Faith Ekstrand
May 16, 2024
Reading time:
This week we merged support for the VK_EXT_image_drm_format_modifier extension in NVK, the new open-source Vulkan driver for NVIDIA hardware. We've also back-ported the code to the Mesa 24.1 staging branch so it will be part of the upcoming Mesa 24.1 release.
DRM format modifier support is one of the most important features we've landed in NVK in a while. Though it's not a very interesting feature to most Vulkan applications or game developers, it's very important to the Linux display pipeline. Importantly to users, this is the last piece required to support GameScope. It's also an important piece in making Zink+NVK a robust OpenGL solution.
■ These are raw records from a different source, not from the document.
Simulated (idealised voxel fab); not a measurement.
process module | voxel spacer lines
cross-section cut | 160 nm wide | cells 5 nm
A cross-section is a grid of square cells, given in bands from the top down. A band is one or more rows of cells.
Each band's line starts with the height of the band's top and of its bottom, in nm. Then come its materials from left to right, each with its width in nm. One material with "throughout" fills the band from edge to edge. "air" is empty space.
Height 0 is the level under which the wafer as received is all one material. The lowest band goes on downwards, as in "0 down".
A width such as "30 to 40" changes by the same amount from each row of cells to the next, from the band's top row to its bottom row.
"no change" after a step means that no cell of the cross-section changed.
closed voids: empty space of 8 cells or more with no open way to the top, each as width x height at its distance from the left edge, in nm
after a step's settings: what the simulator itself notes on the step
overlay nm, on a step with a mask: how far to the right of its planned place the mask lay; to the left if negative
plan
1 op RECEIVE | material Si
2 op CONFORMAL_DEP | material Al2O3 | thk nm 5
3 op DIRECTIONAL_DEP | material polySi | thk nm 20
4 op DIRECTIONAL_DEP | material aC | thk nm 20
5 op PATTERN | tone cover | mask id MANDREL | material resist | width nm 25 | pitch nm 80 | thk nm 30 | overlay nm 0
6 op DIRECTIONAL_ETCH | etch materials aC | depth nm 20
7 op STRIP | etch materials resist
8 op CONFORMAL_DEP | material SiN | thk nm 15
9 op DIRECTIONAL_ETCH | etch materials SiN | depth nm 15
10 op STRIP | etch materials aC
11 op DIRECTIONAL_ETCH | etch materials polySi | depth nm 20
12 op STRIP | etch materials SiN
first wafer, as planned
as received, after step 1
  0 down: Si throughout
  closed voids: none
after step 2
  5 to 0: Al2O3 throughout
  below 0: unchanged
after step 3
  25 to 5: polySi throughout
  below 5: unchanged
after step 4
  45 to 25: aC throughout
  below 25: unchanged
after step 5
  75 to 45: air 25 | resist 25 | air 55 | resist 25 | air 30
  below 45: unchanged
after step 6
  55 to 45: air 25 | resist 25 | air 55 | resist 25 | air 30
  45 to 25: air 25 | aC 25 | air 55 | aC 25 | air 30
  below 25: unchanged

Passing images around between applications is complicated. In an average desktop scenario, the app you're working in renders its contents to an image and passes the memory for that image onto the compositor. The compositor could be X11 or Wayland compositor such as GNOME Shell, KWin, or Sway. It could also be Xorg itself if you're running a bare X server without a separate compositor. The compositor then composites those images together using OpenGL or Vulkan to create the final image you see on your screen. Finally, the compositor passes that image to the kernel via the KMS API to put on the screen.
Each of the components in this example live in separate processes and have limited ability to communicate with each other. The dma-bufs that get passed from process to process are just handles to memory. Information about how the image is laid out in that memory is passed separately. The EGL dma-buf import/export APIs, for instance, take a width, height, and stride for each plane of the image. This ensures that all parties sharing the image know how pixels map to memory addresses.
There are other cases in which images might get shared between processes or components. Video decode is one such example. Let's say you're watching a YouTube video in your web browser. The video bitstream will be decoded through a video encode/decode API such as VA-API or VDPAU and then passed to OpenGL to composite it with the rest of the web content. Even though it might all happen in a single process, the image must be shared between two different APIs, and possibly different hardware units, in order to do the decode and display. The same decoded images may also be shared directly with the display hardware via KMS, providing a more efficient display path when a full composite isn't needed.
Things get complicated when image tiling and compression get involved. The description I gave above of the EGL APIs describing things in terms of a width, height, and stride assumes that the image is linear, meaning that pixel data is laid out in row-major order from left to right, then top to bottom. However, most GPUs don't actually like to work with linear images directly. Instead, most GPU images are tiled, meaning that the image is carved up into tiles and the data in the tiles is shuffled around in some HW-specific pattern. Tiling images is a standard trick that significantly improves performance by improving cache locality. Most GPUs have multiple different tiling patterns and select the best tiling pattern based on the image dimensions, format, and how it will be used. On top of this, many GPUs support some form of on-the-fly data compression which further reduces bandwidth within the GPU.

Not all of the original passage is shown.